C4_W1_A1 dW and db calculation question

When computing dW and db in this convolutional layer, why do we only compute summations and don’t divide them by number of examples m?

In C1_W3_A1 for plain NN, we divided summations by m to get final dW and db. I wonder why we do differently here in C4_W1_A1.

Since ‘m’ is a constant, it doesn’t matter whether it’s included or not. It’s just a scaling factor. It has no impact on which weight values will give the minimum cost.

1 Like

Thank you very much for the answer. But I still cannot clearly understand this scaling change, mainly because dA_prev’s scaling looks still consistent with Course 1 materials. I would really appreciate if you can provide clarification on the additional questions below.

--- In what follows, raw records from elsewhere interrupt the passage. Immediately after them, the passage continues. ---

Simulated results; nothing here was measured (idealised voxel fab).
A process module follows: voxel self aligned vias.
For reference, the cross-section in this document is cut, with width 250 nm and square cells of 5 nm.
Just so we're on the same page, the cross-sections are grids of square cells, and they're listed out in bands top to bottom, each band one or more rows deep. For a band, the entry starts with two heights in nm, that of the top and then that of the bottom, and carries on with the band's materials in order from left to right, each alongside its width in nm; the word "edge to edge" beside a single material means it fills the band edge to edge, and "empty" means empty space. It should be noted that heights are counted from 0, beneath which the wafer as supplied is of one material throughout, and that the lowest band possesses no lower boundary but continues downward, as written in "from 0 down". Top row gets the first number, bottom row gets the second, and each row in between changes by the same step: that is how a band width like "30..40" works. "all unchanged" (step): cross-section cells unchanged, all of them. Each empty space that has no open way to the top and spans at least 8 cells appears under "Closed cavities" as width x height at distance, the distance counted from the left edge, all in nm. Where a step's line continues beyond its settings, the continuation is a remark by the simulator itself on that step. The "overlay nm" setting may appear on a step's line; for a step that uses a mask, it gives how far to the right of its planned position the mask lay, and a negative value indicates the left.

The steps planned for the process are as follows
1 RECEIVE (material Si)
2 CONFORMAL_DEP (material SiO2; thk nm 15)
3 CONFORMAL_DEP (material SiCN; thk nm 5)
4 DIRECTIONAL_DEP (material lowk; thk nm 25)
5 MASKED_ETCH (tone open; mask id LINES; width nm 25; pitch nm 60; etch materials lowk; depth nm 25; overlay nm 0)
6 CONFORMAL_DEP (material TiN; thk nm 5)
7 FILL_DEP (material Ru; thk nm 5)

I think my question is conditioned on assumption that, bewteen Course 1 and Course 4, scaling has changed only for dW and db, not for dA_prev. Maybe my first question is “is it the case?”

If so, wouldn’t changing scales only for dW and db makes differences in path and speed to find the optimal weights, especially when m is very large? Is scaling not a concern because we usually use more advanced optimization method like Adam? Or is it still not a concern even if we use a basic batch gradient descent with a single fixed learning rate?

Hello @younglee

dA_prev is a per-sample variable, so it is not scaled by m. It is true that dW and db are required by the C1W3A1 assignment to be divided by m, however, in C4W1A1 there is no such requirement. This can be verified from the exercise’s description.

Let’s focus on the C1W3A1 first. If we check out all of the formula, we should find that the “origin” or the “source” of 1/m is actually from the cost function. We are just passing down this 1/m through the back-prop and finally add it back to dW and db.

The same idea should apply to C4W1A1, even though this time the assignment does not show (or use) any cost function because it is not a complete neural network this time (It is a complete NN in C1W3A1).

Therefore, when we implement a complete convolutional NN, there should be a 1/m for dW and db due to the cost function. I hope this point is clear now.

As Tom has explained, 1/m can be looked as a scaling factor. If dW and db are not divided by m, then we will need to adjust another scaling factor which is the learning rate to compensate for that. Therefore, it is a concern, and it is the same concern no matter we use Adam or not.

However, as I said above, in a complete CNN, the 1/m should pass down to each dW and db, and thus the learning rate would not need to worry for this problem.


1 Like

I really appreciate your detailed explanation, Raymond! Now I better understand what’s going on.

And I think now I understand Tom’s comment. Because parameters here are only W and b, applying same scaling factor to dW and db would not change the solution as far as if learning rate compensate it. That makes sense. Thank you, Tom!

Thank you very much!